When we walked into the house to sign the paperwork, we were surprised to find everything wet. Not leaky roof wet—lake in the living room wet.
I called the other agent who said, essentially, “Oh, yeah, we know about that. Don’t worry, we are planning to fix it. It’s a leak in the radiant heat flooring. If it makes you feel better, you can put together an addendum that we will be repairing it.”
It certainly would make me feel better if it was in writing. In fact, this is the wording I used:
“Seller to identify and repair the source of the water leak that occurred while counteroffer negotiations were taking place; seller to remedy all water damage. Repairs to be completed and inspected by an expert for verification before removal of all contingencies by buyers."

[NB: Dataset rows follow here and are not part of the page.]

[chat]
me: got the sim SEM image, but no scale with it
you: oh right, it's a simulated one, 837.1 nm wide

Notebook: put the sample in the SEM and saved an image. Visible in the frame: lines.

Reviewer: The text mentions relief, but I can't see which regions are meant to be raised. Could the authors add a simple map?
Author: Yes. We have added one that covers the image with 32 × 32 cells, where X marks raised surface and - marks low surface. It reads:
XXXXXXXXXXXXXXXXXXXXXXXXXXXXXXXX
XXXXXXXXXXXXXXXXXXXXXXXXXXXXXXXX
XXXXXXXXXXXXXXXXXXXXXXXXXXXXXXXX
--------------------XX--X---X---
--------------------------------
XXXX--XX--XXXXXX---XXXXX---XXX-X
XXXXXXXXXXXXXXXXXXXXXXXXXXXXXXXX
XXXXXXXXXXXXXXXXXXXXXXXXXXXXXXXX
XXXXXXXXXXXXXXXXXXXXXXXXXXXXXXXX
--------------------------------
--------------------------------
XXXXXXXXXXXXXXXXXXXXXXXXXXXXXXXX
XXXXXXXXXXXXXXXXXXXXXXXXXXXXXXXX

A note about contingency periods. The removal of contingencies is a huge step in a transaction. In a regular sale, it is done by the buyer signing a document by that name. A bank’s contract, however, will have a passive release of contingencies—meaning that once the date has passed, the contingency is released automatically.
This is an important difference when you are trying to protect your earnest money deposit. When I am dealing with a bank as a seller, I am very focused on its calendar.
In this case, the Wagelhoops did all inspections within the 10-day period required by the bank’s contract. They employed a radiant-heat expert to inspect the system. He was there for about 20 seconds before he said, "There's quite a significant leak."
Then we started a difficult conversation with the bank. Our addendum, signed by the buyers and the bank, specifically said that the bank would repair the leak and that our expert would verify that it was done properly. The bank said it had repaired some leak, and suggested there might be two.
Well, maybe there were 50, but the point is that the Wagelhoops have bargained on a huge project including a failed roof and dry rot nearly everywhere, but they are drawing the line at having no heat in their home and a potential lake in the living room if they try to use their heater.
We attempted without success to negotiate with the bank, but finally, frustrated, the Wagelhoops canceled the contract.
Their earnest money deposit was being held by a title company in Stockton. Not my first choice, but often with a bank-owned home the buyer will benefit from using the bank’s title company. I had just sold another bank-owned Eichler in which my buyer saved thousands on escrow fees by using the bank’s title company so it seemed to make sense for the Wagelhoops to do so as well.
However, the supposedly neutral third-party escrow company turned around and sent my clients’ $5,000 to the bank. If you are saying “but they can’t do that,” you are right—it can’t release funds held in escrow without joint instructions from buyer and seller. Yet, it did.
I was pretty sure that once we called and explained the error the company would apologize and send the Wagelhoops their money. But no such luck.
Instead, Wednesday at 10:30 a.m. found me, my broker and the Wagelhoops awaiting justice in the Superior Court, Small Claims Division, in Walnut Creek.
That was my first experience in small claims court, and it was very entertaining. The judge declared at the outset that he was overwhelmed with cases and would be unlikely to complete them all. He spent about 20 minutes explaining how important it is for everyone to be concise.
In fact, we nearly ran out of time listening to him explain — with one vivid example involving a man, a convertible, a traffic accident, the sun in the man’s eyes, the teenager in the passenger seat about to graduate from high school — that the rest of us should get directly to the point. “Background information,” the judge said, “should come in back.”
He encouraged people to meet with a mediator to work things out, which, I’m happy to say, is how the Wagelhoops' saga ended. The title rep, recognizing that the judge was likely to rule against the company, capitulated moments before the judge called our case.
Best of all, the Wagelhoops have found a new home — we are in escrow for a great house in Lafayette in a cul-de-sac. Fingers crossed: If all goes well, the Wagelhoops will be enjoying their new home this time next month.